For a ferry flight without passengers or cargo we’ll normally have to load several thousand pounds of extra fuel beyond what we need for the flight itself. In the alternative we can load ballast in one or another cargo hold. Cargo or mail makes good ballast, as does cartons of airline magazines if there’s no revenue freight available.
But normally fuel is used since that saves the labor to unload it at the destination. All you’re doing is buying it a few hours sooner than you otherwise would. It’s also easy to meter the exact amount of weight required.
When fuel is carried as ballast, it often is carried with a different distribution amongst the tanks than is normal. That ensures the extra weight stays in the fore/aft location where it’s needed.
Each model of aircraft has its own specific requirements and procedures for when ballasting is required, how much, and where must be carried.
There is another minimum weight issue, and that’s FAA-required fuel load.
For every airplane there’s a minimum fuel that must always be on board at takeoff, even if all you intend to do is fly around the airport once & land again. This can be a matter of CG, but is also often a matter of ensuring there’s enough in the tanks so that flow to the engines is guarateed even while climbing / descending, etc. Most fuel is carried in the wings, where the tanks are very long & wide but only a few inches deep. So it doesn’t take much sloshing to uncover the fuel lines & start sucking air. That would be awkward.
Another minimum fuel requirement is to have enough to get where you’re going plus some extra calculated according to a pile of intricate rules.
For longer flights or older less efficient airplanes, the second fuel minimum is normally the greater value and hence the limit. But for a short hop in a late-model efficient airplane, the former limit can apply.
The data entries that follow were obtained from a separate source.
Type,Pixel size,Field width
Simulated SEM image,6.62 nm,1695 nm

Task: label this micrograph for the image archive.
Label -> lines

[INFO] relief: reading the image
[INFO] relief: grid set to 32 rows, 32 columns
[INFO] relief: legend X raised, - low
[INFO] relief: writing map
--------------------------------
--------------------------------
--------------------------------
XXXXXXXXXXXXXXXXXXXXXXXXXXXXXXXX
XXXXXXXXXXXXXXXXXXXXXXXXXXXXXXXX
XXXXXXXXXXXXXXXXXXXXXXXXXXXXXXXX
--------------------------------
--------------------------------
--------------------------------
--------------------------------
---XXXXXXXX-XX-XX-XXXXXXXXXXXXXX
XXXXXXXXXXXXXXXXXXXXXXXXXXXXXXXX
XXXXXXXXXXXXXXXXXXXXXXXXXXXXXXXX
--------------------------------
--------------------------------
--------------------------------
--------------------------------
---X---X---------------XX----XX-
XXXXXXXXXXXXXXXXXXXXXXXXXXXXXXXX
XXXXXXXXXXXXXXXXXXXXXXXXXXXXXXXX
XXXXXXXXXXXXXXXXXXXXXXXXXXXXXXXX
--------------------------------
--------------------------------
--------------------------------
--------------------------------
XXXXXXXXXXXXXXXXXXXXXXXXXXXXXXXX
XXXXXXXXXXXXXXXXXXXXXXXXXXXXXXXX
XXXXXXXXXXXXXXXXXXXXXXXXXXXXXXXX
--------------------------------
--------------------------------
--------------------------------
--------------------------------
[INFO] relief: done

I’d imagine the business jet world sees a bunch of short hops, and so they encounter that limit fairly often.
Crud. After three years a question in my professional expertise FINALLY comes up (I’m an aerospace mass properties or “weights” engineer) and it’s answered perfectly before I get a chance to see it.
I’ll just be over here sulking and playing with my loadcells.
Then again, it’s pretty darn interesting that someone can devote an entire career to problems of this nature
Me, I gained a whole new level of appreciation for determining weight-and-balance for an aircraft when I was hanging out with homebuilders. Even working from a standard kit where you had some idea of where the CG would be, that final tweaking to get it exactly balanced and trimmed out was quite… um… tedious and daunting at times. Occassionally we’d resort to suspending an airframe from a single point to do some empirical problem-solving, but I can’t imagine that would be practical with, say, a Boeing 707.
Yeah, I’m a real hit at cocktail parties! 
Heh. It’s not as hard as you’d think. One way is to drive the aircraft up onto a set of overgrown bathroom scales. Another is to jack it up on its structural jacking points with electronic loadcells attached. Either method will give you three (or more) load points which can be used to triangulate the aircraft’s longitudinal and lateral centers of gravity.
You can’t measure the vertical cg this way unless you tilt the aircraft at a fairly severe angle, so that’s not usually done. However, because airplanes are more or less flattish (fuel tanks are basically big flat sheets, passengers and cargo are loaded in known locations, vertically), their vertical cg doesn’t move very much and the theoretical value is normally sufficient.
Mind you, in the commercial aircraft world, we don’t wait around until the plane’s built to figure out its weight. A tremendous amount of effort is put into predicting an aircraft’s weight and cg throughout its design and development phase, since weight is such a critical driver of aircraft performance. For example, I just finished counting all the fasteners in the wing of a major new commercial aircraft. Twice. You know how many there were? Over 90,000. Tedious doesn’t begin to describe it.